[Editor's note: Today The Tyee launches our special coverage of the 2006 Federal Liberal leadership race. For the next two weeks you can expect more features, interviews and opinions about the people vying to lead the Grits into the next election.
We're also re-launching Election Central, The Tyee's superblog where you'll find insights and scoops from seasoned journalists like Rafe Mair and Will McMartin, as well as lively posts from top bloggers such as J. Kelly Nestruck, Jay Currie and Jeff Jedras. Bookmark it: Electioncentral.ca.
Our coverage kicks off today with an interview with Gerard Kennedy, the man best positioned to be a kingmaker in next week's convention.]
There is no surer thing in the world of developed democracies than the leadership of the Federal Liberal Party. In a hundred years, no one has held the post and not gone on to be Prime Minister. So when Liberal delegates pick a new chief next week in Montreal, history's odds say he'll end up on Sussex Drive.
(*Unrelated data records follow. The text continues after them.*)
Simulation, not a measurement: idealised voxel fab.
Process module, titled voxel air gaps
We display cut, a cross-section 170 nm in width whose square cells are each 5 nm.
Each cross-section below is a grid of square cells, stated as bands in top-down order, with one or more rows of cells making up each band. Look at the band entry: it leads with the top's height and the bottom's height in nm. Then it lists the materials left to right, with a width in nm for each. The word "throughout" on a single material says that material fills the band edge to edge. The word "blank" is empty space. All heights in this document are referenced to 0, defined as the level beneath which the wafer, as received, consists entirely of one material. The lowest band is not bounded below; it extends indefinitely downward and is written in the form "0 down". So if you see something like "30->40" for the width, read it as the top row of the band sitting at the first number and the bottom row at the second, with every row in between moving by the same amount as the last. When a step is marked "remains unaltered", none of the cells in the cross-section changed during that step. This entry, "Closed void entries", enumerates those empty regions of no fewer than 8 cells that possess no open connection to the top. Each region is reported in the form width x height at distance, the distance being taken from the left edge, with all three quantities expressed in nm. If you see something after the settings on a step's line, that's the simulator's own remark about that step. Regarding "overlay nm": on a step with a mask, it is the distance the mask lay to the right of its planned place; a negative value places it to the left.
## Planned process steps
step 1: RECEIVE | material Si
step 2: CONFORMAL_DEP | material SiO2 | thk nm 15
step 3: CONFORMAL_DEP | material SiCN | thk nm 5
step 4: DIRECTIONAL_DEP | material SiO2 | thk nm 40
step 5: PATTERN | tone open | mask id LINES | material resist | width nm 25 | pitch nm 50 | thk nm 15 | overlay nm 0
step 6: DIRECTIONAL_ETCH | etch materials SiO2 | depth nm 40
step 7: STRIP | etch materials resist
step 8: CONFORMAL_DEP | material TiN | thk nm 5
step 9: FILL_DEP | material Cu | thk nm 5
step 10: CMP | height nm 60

But among the thousand plus grits who will choose that leader, none may have a bigger impact than Gerard Kennedy. A longtime food-bank director in Edmonton and Toronto and a former Ontario cabinet minister, Kennedy is in third place among committed delegates heading into the convention. But his French is poor and his presence in Quebec poorer. So many have dismissed his chances at the top prize. The Kennedy endorsement, however, and the hundreds of committed delegates it would bring, remains coveted.
Kennedy, alone among the top three candidates, was not born to be in this race. Michael Ignatieff, Bob Rae and Stephane Dion are all sons of the Canadian elite. They all studied at the best Canadian schools and did graduate work at elite institutions. Kennedy went to Trent and the University of Alberta. He dropped out, before completing his undergraduate degree, to work at a food bank.
Last week, Kennedy was in Vancouver, wooing other camps and meeting media. On Friday, he spoke to The Tyee in the lobby bar at the Hotel Vancouver.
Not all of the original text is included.